Hi Alex,

Perhaps Parth can jump in here as he has deeper knowledge of Parquet.

My understanding is that the planning-time metadata is used for partition 
(directory) and row group pruning. By scanning the footer of each Parquet row 
group, Drill can determine whether that group contains data that the query must 
process. Only groups that could contain target data are included in the list of 
groups to be scanned by the query's scan operators.

For example, suppose we do a query over a date range and a US state:

SELECT saleDate, prodId, quantity FROM `sales`WHERE dir0 BETWEEN '2018-07-01` 
AND '2018-07-31'AND state = 'CA'

Suppose sales is a directory that contains subdirectories partitioned by date, 
and that state is a dictionary-encoded field with metadata in the Parquet 
footer.

In this case, Drill reads the directory structure to do the partition pruning 
at planning time. Only the matching directories are added to the list of files 
to be scanned at run time.

Then, Drill scans the footers of each Parquet row group to find those with 
`state` fields that contain the value of 'CA'. (I believe the footer scanning 
is done only for matching partitions, but I've not looked at that code 
recently.)

Finally, Drill passes the matching set of files to the distribution planner, 
which assigns files to minor fragments distributed across the Drill cluster. 
The result attempts to maximize locality and minimize skew.

Could this have been done differently? There is a trade-off. If the work is 
done in the planner, then it can be very expensive for large data sets. But, on 
the other hand, the resulting distribution plan has minimal skew: each file 
that is scheduled for scanning does, in fact, need to be scanned.

Suppose that Drill pushed the partition and row group filtering to the scan 
operator. In this case, operators that received files outside of the target 
date range would do nothing, while those with files in the range would need to 
do further work, resulting in possible skew. (One could argue that, if files 
are randomly distributed across nodes, then, on average, each scan operator 
will see roughly the same number of included and excluded files, reducing skew. 
This would be an interesting experiment to try.)

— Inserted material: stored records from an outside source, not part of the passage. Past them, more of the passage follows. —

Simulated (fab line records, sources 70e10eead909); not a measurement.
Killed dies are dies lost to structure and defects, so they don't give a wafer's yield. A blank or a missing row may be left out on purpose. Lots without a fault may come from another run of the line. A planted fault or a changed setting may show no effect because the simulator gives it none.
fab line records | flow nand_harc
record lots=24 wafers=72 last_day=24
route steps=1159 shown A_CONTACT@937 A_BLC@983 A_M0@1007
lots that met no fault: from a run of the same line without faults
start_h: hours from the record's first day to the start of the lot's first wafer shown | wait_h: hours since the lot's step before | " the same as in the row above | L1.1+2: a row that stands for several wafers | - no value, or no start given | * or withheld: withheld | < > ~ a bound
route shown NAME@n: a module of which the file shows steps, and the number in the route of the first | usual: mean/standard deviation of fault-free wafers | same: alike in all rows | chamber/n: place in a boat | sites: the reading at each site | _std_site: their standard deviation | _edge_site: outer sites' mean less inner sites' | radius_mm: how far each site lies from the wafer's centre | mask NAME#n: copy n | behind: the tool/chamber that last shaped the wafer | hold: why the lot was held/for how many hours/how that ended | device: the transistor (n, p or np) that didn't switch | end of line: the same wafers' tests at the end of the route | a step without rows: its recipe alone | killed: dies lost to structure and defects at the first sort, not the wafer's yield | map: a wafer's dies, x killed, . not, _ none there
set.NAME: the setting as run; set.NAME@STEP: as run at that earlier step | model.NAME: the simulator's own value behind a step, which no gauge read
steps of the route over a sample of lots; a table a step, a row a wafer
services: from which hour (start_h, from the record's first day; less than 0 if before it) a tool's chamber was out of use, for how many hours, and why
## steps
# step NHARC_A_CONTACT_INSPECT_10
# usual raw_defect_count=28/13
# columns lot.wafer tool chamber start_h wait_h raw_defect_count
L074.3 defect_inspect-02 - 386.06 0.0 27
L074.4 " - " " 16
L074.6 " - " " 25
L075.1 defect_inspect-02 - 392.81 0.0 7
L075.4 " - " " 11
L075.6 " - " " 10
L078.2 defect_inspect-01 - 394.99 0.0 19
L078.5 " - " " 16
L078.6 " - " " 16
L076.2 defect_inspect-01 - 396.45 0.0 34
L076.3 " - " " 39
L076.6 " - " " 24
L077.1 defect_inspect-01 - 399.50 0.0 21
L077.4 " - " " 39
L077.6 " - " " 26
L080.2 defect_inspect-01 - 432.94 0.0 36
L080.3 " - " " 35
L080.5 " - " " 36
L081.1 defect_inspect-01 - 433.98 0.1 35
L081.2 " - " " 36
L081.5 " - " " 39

Another approach might be to do a two-step execution. First distribute the work 
of doing the partition pruning and row group footer checking. Gather the 
results. Then, finish planning the query and distribute the execution as is 
done today. Here, much new code would be needed to implement this new form of 
task, which is probably why it has not yet been done.

Might be interesting for someone to prototype that to see if we get improvement 
in planning performance. My guess is that, a prototype could be built that does 
the "pre-selection" work as a Drill query, just to see if distribution of the 
work helps. If that is a win, then perhaps a more robust solution could be 
developed from there.

The final factor is Drill's crude-but-effective metadata caching mechanism. 
Drill reads footer and directory information for all Parquet files in a 
directory structure and stores it in a series of possibly-large JSON files, one 
in each directory. This mechanism has no good concurrency control. (This is a 
long-standing, hard-to-fix bug.) Centralizing access in the Foreman reduces the 
potential for concurrent writes on metadata refresh (but does not eliminate 
them since the Forman are themselves distributed.) Further, since the metadata 
is in one big file (in the root directory), and is in JSON (which does not 
support block-splitting), then it is actually not possible to distribute the 
planning-time selection work. I understand that the team is looking at 
alternative metadata implementations to avoid some of these existing issues. 
(There was some discussion on the dev list over the last few months.)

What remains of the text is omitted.